Target
At Target, Johnson was vice president of merchandising, where he was responsible for launching the Michael Graves line of consumer products.[5]
Apple
Johnson joined Apple Inc. as senior vice president of retail operations in January 2000. At the suggestion of Millard Drexler (an Apple director and CEO of Gap Inc.), Johnson's retail team and a development team headed by Allen Moyer from The Walt Disney Company began a series of mock-ups for the Apple store in a warehouse near the company's headquarters in Cupertino.
Under Johnson's leadership, Apple's retail stores achieved a record level of growth, exceeding a billion dollars in annual sales within two years of their debut, surpassing the previous record set by the Gap clothing retailer. In 2012, Apple operated more than 400 stores, with outlets in Australia, Canada, China, France, Germany, Italy, Switzerland, United Kingdom, United States, Hong Kong and Japan.[6] According to Fortune "Saks, whose flagship store is down the street, generates sales of $362 per square foot a year. Best Buy stores turn $930–tops for electronics retailers—while Tiffany & Co. takes in $2,666. Audrey Hepburn liked Tiffany's for breakfast, but at $4,032 per square foot, Apple is eating everyone's lunch".[7] In 2011, Apple Stores in the United States had revenue of $473,000 per employee.[5] According to the research firm RetailSails, the Apple Store chain ranked first among U.S. retailers in terms of sales per unit area in 2011, with sales of US$3,085 per square foot, almost double that of Tiffany & Co., the second retailer on the list.[5]
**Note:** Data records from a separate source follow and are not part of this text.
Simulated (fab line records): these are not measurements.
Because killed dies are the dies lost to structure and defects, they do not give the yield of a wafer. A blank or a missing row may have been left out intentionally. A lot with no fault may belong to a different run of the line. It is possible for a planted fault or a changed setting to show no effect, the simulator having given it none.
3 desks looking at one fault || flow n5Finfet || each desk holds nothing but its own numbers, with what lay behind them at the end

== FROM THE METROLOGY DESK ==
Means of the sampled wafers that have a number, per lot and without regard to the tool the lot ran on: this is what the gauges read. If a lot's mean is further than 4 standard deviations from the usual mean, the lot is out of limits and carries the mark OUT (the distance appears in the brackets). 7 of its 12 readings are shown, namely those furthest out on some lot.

On October 31, 2007, Johnson exercised 700,000 stock options in Apple shares, with a strike price of $23.72, and then sold the stock later that day for $185 to $185.21 apiece, netting him a $112 million profit. It was reported that Johnson earned $400 million during his seven and a half years at Apple.[8]
JCPenney
After his success at Apple and Target, Johnson was hired as chief executive officer by JCPenney in November 2011, succeeding Mike Ullman, who had been CEO for the preceding seven years. Ullman then was chairman of the board of directors, but was relieved of his duties in January 2013. Bill Ackman, a JCPenney board member and head of hedge fund Pershing Square supported bringing in Johnson to shake up the store's stodgy image and attract new customers. Johnson was given $52.7 million when he joined JCPenney, and he made a $50 million personal investment in the company. After being hired, Johnson tapped Michael Kramer, an Apple Store veteran, as chief operating officer while firing many existing JCPenney executives.[9][10][11]
When Johnson announced his transformation vision in late January 2012, J. CPenney's stock rose 24 percent to $43.[12] Johnson's actual execution, however, was described as "one of the most aggressively unsuccessful tenures in retail history".
Enjoy Technology
In 2014, Johnson founded Enjoy, a startup headquartered in Palo Alto, California, that seeks to reinvent the shopping experience. The company has raised $30 million in funding, co-led by Kleiner Perkins Caufield Byers and Oak Investment Partners with participation from Andreessen Horowitz. Johnson also committed personal capital to establish the company. The service launched in 2015.[18]
The company went public in 2021, and declared bankruptcy in 2022.[19]